The self-imposed goal of a punctuality rate of 82% in long-distance traffic is, according to Deutsche Bahn CEO Richard Lutz, in the distant future. Time and time again, there have been delays. In August 2018, only 70% of long-distance trains arrived at their destination on time. Passengers affected by a train delay currently receive a maximum of 50% of the ticket price. This should change from 2020 according to the European Parliament.
In the UK, despite a steady increase in punctuality and passenger satisfaction, CEO of GTR Charles Horton had admitted having been delayed by his own trains. Delays have been fairly frequent. Despite an overall satisfaction rating of 72%, Southern Rails has reported a satisfaction with punctuality and reliability of just 57%. Many of these delays have been the result of rail strike action and rail works, which has limited the number of trains operating on certain routes and has created more passenger congestion.

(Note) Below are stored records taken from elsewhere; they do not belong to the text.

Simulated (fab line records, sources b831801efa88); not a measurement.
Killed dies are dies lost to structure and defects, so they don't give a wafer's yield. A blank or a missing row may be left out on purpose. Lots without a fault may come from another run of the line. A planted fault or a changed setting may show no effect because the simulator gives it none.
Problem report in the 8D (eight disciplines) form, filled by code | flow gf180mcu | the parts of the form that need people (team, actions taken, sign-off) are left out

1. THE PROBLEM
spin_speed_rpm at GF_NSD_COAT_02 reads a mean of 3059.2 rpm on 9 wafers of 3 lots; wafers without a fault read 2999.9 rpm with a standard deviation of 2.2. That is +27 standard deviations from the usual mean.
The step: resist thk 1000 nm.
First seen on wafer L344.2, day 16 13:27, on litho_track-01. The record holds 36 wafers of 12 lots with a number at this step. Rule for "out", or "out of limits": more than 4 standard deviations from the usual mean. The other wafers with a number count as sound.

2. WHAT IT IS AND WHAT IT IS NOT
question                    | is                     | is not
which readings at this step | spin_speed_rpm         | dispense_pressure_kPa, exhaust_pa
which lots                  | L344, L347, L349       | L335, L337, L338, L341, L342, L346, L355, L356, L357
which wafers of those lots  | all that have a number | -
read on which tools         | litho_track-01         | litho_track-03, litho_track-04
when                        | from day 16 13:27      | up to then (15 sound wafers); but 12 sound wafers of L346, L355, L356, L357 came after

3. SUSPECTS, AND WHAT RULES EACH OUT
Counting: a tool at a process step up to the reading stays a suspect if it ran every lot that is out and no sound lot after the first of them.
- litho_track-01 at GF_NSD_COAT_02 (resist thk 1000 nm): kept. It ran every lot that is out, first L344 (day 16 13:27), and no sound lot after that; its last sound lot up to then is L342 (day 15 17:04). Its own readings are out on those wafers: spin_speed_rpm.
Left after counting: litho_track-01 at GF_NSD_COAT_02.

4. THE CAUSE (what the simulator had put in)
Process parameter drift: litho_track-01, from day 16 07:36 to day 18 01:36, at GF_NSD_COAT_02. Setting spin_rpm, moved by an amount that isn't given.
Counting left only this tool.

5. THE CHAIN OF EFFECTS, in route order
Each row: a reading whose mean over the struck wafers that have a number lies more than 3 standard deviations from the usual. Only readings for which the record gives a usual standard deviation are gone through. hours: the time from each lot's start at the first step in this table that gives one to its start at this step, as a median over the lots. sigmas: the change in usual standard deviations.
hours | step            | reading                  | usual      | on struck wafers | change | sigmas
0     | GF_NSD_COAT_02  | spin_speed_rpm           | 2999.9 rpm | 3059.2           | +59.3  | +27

The EU wants to significantly increase passenger rights, which were last updated in 2009. In the future, travellers should be able to get back half of the ticket price in the event of a delay of more than 90 minutes. With a delay of up to two hours, passengers will then receive 75 percent of the price back. If the train is delayed for more than two hours, travellers should then be reimbursed the full ticket price. This should apply even if the train is used despite the delay. Even those who change and independently make two separate bookings should be compensated in the future as it had been a single booking.
|Compensation from 2020
|> 60 minutes: 25% of the fare paid
|> 90 minutes: 50% of the fare paid
|> 120 minutes: 50% of the fare paid
|90 to 120 minutes: 75% of the fare paid
|> 120 minutes: 100% of the fare paid
Train operators and long-distance coaches should not be able to continue relying on extraordinary circumstances. The controversial clause has already provided enough uncertainty and anger from frustrated airline passengers; if a flight is delayed due to external circumstances, such as storms or strikes, travellers have no right to compensation.
In addition, the European Parliament calls for travellers to be better informed about their rights. Including a note on the ticket is a conceivable solution for this. The process is also to be simplified: it cannot be that passengers can easily book and pay for their tickets via an app but must apply for their compensation in the event of a delay by completing a form.
The European Union also wants to ensure that there are more bicycle seats on trains and will require that travellers in need of assistance should be able to request support for boarding or loading luggage in a quicker manner.